It’s already October, and this is the first time this year I’m taking time off work for any significant period — meaning more than a week. I’ll also be spending most of this time at home.
Of course the fault is entirely my own. I am not under the same sort of pressure that US workers face when planning their vacations.
According to a careerbuilder.com report, 38% of American workers said they were planning on taking a so-called ”staycation” or choosing to spend their vacation time at home. …
Last year, only 65% of workers took a vacation, compared with 81% of managers and 80% of workers in 2007, according to the Travel Industry Association of America. Trips are a short 4.3 days on average.
It is unfortunate that the abbreviated stay-at-home break from work may become the new normal in the UK also:
Millions of Britons have decided to stay at home for the holidays waiting for the recession to be over. During the credit crisis, significantly more people were reported to be taking “staycations” – for example, in 2011 there were 5% more British people taking their holidays in the UK than in the previous year. The upward trend continues in 2012.
A trend that will only be reinforced by rising transportation costs, higher energy prices, and food inflation. Furthermore, there is an entire generation locked out from the first time buyer market who can barely afford rent on their primary home that some are forced to move back in with their parents — the boomerang generation. Renting a vacation property, even for a very short period, seems difficult to justify were it not for the cultural pressure to take at least one vacation annually. However, the Great Summer Vacation was only a recent development in the history of the modern middle class workforce, and I am no stranger to the irrational urges of other deeply ingrained social pressures — coupling up, marriage, and raising children.

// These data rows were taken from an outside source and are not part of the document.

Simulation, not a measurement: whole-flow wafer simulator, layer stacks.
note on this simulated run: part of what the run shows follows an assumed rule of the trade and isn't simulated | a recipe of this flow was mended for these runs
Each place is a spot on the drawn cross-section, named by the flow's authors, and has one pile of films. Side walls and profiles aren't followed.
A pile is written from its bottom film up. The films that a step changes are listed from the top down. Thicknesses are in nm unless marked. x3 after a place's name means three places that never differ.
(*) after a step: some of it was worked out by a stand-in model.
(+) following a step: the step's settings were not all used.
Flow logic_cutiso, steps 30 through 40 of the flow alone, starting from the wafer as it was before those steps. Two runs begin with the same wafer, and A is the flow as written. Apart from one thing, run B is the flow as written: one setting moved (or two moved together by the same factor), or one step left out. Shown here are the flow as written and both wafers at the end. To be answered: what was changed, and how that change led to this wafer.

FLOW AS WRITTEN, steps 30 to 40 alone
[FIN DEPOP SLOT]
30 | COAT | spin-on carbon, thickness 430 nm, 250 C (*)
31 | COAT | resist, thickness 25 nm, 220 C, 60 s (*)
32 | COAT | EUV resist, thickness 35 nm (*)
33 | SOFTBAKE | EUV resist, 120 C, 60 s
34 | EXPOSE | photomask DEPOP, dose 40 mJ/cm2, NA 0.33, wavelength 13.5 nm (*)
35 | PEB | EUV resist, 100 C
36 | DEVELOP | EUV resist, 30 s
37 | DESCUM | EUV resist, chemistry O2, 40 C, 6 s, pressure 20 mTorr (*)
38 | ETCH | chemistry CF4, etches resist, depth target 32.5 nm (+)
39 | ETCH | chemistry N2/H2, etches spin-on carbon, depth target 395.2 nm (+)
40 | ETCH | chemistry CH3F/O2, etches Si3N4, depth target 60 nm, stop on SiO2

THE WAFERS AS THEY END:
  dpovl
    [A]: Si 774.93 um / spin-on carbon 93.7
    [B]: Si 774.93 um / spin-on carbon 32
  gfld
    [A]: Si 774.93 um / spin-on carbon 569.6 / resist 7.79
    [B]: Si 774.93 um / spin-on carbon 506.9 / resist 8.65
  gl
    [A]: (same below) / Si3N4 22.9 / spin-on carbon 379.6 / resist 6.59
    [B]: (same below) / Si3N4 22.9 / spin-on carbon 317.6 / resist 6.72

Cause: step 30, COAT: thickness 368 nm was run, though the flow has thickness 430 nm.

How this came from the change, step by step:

We can see how well integrated the notion of vacation travel has become with those mainstream life goals when trying to book a trip as a single person. Quickly one runs into the problem of the single supplement
For all those who prefer to travel alone, or have little choice but to do so, they seem like an unfair imposition, sharply increasing the cost of holidays and rooms. …
They argue that they have to charge extra because singles are a less attractive commercial proposition for them. The fixed costs of running a room – cleaning and servicing, linen, heating and so on – are the same no matter how many people occupy it. And single travellers spend less money in the restaurant and bar than couples.
With the cost of room booking making up a significant proportion of the vacation budget, a single person is forces to take cheaper vacations, shorter in duration, and less frequently. It is already more difficult for single adults to overcome a reluctance to travel alone, especially for women.
“Generally, single women have never felt as free to travel alone as single men, due to the personal safety risks involved for them,” explains Kayte Williams, holidays manager at travelsupermarket.com.
“Even if a woman can get beyond the fear and stigma of holidaying alone, she can also face paying hefty single person supplements which creates another reason to stay at home.”
To address these concerns, there are a growing number of websites specially catering for solo travel, some catering specifically for single women. However, single men should be wary of the gender-specific stereotyping that often lies behind the travel itinerary. I’ve confirmed this for myself when Googling holidays for single men — one finds dating tours that assume single people are only interested in hooking up. If you’re a single man organizing a vacation for yourself, you are probably on your own. Ultimately I find myself much in agreement with Charlie Brooker regarding taking leave from work by staying home.
I’m useless at every single aspect of holidays. Timing them for one thing. I tend to exist in a permanent workbubble, fighting off deadlines with my bare fists. Then, when there’s an eventual lull, I think, “Wow, I really need a holiday”, but by then it’s too late. What’s more, I’m single. How, as a tragic singleton, are you meant to go on holiday anyway? I know from experience what couples do on holiday: they argue. But I’m not a couple. Who am I supposed to slowly fall out of love with? I can’t slowly poison my relationship with myself. Or can I?
…
a small caveat. “Just don’t go for more than a week, because you end up talking to yourself.”
“Huh?”
“Well, it’s the evenings, you see. It’s fine during the day, because you can just lie on the beach or walk round museums with an iPod on, but in the evenings there’s not much you can do except eat alone in restaurants or sit alone in bars. If you’re a woman it’s not so bad, because you get chatted up now and then, which can be amusing, but you’re not a woman so you’ll probably have to sit there reading a book or something. And eventually you’ll get so lonely you’ll start talking to yourself. I went for a week and started talking to myself on the last day. Go for a fortnight and you’ll totally lose your mind somewhere around day 10.”
Yup, that is me in a nutshell. One must now work so hard to earn enough money to spend on a vacation, that the expectations can easily be unrealistically inflated. And much like marriage and parenthood, the reality often doesn’t meet expectation.